I think one of the most difficult things about the audio/video hobby is recognizing when you've reached the point of diminishing returns. I am very old-school about my audio setup- you don't need all the latest bells and whistles to run a turntable through a quality amp and some kick-a** speakers- and I've heard systems that cost 5-6x more than mine with no significant difference in sound quality, at least in a home audio setting. Perhaps if those systems were pushing out sound in an auditorium there would be a difference, but it's somewhat similar to having a 900hp Ferrari, which you can never use to its potential in the real world.
Can't agree more on the diminishing returns in the field emissions (true audio quality) game, especially with room gain considered. I went down a quest to score a 99 on FE (now "sq") in usaci (automotive) back in the early 2000's and grew out of that phase of life quickly. It's true that with decent "reference series" gear, 2.1, you can achieve a nice flat curve in a or c weighting as long as you can control room gain and stay within q. This is a great starting (and ending) point for listening to music meant to sound as if the stage is in front of you and honestly to most ears sounds better while listening to music than 99.999 percent of home theater systems will. I don't listen to music on my theater system speakers, I have a basic pair of older JBL floor speakers that do the trick without any special decoding. They aren't a flat curve, they just sound "right", up until the room echoes back.

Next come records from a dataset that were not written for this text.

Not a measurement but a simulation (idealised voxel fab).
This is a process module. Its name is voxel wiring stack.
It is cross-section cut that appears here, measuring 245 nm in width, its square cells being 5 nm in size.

As far as home theater, low spl spacial reconstruction has been a sticking thing for me since I was little and my father taught me how to decode quadraphonics on diy equipment. There's a track I use for reference that features a single person walking around a hot room playing a guiro. If sitting in the center of the array, you should hear the instrumentalist moving around you as if you were in the middle of his actual room. This would make for a very boring concert, but if applied right and balanced with the right low frequency effect engine (not a musical sounding subwoofer, LFE is too boomy for even the most enthusiastic metalhead) it makes for a great addition to an immersive movie scene, or in the case of modern video games can get you significantly deeper into a driving or flight simulation type game.
When we moved in and I remodeled the first floor of the house I wired it for 5.1, my room isn't perfect for a screen to be centered due to a door, so I have a hinge system that moves the TV when I want such an experience. It was easy to move to 5.2 but I didn't find it to change the stage enough to justify the space, so I traded the second LFE sub to someone for a very near match to my Forward L and R channel full range speakers, moved my couch back and dropped a set of wires in the back of the room to move the smaller rear channels further back. Having speakers that can run below 120hz (my small rears recommend a steep crossover above 120) as the new wide right and wide left really opened up the ability to hear larger things around me, not just localization of voices. The really "loud" scenes with wideband noise like jet engines circling aren't much better, but a car engine idling next to you is much more believable. As far as the gentleman with the guiro, it wasn't recorded for 7.1 so I cannot report a success worth cutting my walls open or popping baseboards(return effectively diminished, and I probably won't be going to 9.1, but still would go watch and listen at a friend's house lol).